Quickstart¶
The Plums Data-Model describes a common descriptor format with python representations for object commonly used.
Lets look at a basic example where we will try to construct a simple DataPoint with an empty Tile, a few Record
which reference a Taxonomy:
import numpy as np
from plums.commons.data import DataPoint, Annotation, TileWrapper, RecordCollection, Record
from plums.commons.data.taxonomy import Taxonomy, Label
# Make a taxonomy
breakfast = Label('breakfast item')
eggs = Label('eggs', parent=breakfast)
fried = Label('fried', parent=eggs)
scrambled = Label('scrambled', parent=eggs)
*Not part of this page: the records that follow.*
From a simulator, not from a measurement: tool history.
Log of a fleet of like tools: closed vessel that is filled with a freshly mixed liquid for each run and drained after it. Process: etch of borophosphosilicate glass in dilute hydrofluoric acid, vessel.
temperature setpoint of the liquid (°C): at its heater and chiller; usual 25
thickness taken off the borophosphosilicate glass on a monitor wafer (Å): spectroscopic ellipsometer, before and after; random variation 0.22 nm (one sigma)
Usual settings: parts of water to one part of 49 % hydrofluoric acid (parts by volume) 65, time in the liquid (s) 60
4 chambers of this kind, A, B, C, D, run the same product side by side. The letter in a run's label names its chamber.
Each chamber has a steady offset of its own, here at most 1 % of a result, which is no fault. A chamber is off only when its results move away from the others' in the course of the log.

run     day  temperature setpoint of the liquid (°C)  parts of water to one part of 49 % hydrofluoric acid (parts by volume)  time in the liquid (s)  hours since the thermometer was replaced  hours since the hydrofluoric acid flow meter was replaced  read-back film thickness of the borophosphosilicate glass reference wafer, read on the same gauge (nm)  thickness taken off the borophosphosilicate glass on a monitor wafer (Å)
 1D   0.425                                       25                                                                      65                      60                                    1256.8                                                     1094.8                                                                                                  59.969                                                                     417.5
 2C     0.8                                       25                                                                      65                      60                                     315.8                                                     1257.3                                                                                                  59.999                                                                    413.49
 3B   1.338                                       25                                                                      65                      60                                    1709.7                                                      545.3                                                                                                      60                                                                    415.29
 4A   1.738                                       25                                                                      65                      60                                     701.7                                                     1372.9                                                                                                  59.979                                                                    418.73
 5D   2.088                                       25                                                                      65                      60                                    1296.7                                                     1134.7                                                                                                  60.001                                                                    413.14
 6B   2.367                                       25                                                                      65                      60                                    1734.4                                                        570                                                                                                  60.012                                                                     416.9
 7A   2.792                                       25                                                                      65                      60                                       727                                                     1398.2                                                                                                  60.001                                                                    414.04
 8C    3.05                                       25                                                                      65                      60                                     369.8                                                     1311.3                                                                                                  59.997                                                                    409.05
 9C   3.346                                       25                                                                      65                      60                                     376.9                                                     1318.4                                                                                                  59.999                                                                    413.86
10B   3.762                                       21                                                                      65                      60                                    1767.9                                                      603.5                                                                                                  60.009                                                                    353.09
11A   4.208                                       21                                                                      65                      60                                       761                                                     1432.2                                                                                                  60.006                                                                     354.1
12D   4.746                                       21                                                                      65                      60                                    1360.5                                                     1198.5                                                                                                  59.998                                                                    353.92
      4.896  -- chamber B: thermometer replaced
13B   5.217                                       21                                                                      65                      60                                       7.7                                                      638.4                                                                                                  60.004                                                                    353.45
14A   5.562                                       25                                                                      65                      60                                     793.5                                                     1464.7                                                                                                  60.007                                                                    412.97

meat = Label('meat', parent=breakfast)
bacon = Label('bacon', parent=meat)
spam = Label('spam', parent=meat)
taxonomy = Taxonomy(breakfast)
# Make a record collection
first = Record([[[0, 0], [0, 1], [1, 1], [1, 0], [0, 0]]], ('eggs', ))
second = Record([[[0, 0], [0, 1], [1, 1], [1, 0], [0, 0]]], ('bacon', ))
third = Record([[[0, 0], [0, 1], [1, 1], [1, 0], [0, 0]]], ('scrambled', ))
fourth = Record([[[0, 0], [0, 1], [1, 1], [1, 0], [0, 0]]], ('meat', ))
fifth = Record([[[0, 0], [0, 1], [1, 1], [1, 0], [0, 0]]], ('eggs', ))
last = Record([[[0, 0], [0, 1], [1, 1], [1, 0], [0, 0]]], ('spam', ),
spam=('spam', 'spam'),
beautiful='spam')
record_collection = RecordCollection(first, second, third, fourth, fifth, last)
record_collection.taxonomy = taxonomy
# Make a tile
tile = TileWrapper(np.zeros((100, 100, 3)))
# Make an annotation
annotation = Annotation(record_collection)
# Make a data point
data_point = DataPoint(tile, annotation)
Code breakdown¶
Make a taxonomy¶
The first step would be to construct a Taxonomy using the Taxonomy API:
from plums.commons.data.taxonomy import Taxonomy, Label
breakfast = Label('breakfast item')
eggs = Label('eggs', parent=breakfast)
fried = Label('fried', parent=eggs)
scrambled = Label('scrambled', parent=eggs)
meat = Label('meat', parent=breakfast)
bacon = Label('bacon', parent=meat)
spam = Label('spam', parent=meat)
taxonomy = Taxonomy(breakfast)
Lets break that down quickly.
At the base of a Taxonomy is a set of Label on which we declare hierarchical relationships, here using the
parent keyword argument of the Label constructor as in:
eggs = Label('eggs', parent=breakfast)
These Label once linked implicitly defines a label Tree, thus we may define a Taxonomy which is a special kind
of tree with the last line:
taxonomy = Taxonomy(breakfast)
We can print it to check that it was correctly created:
>>> print(taxonomy)
╰── breakfast item
├── eggs
│ ├── fried
│ ╰── scrambled
╰── meat
├── bacon
╰── spam
Make a record collection¶
The next step is to create a bunch of Record and to store them in a RecordCollection:
from plums.commons.data import RecordCollection, Record
first = Record([[[0, 0], [0, 1], [1, 1], [1, 0], [0, 0]]], ('eggs', ))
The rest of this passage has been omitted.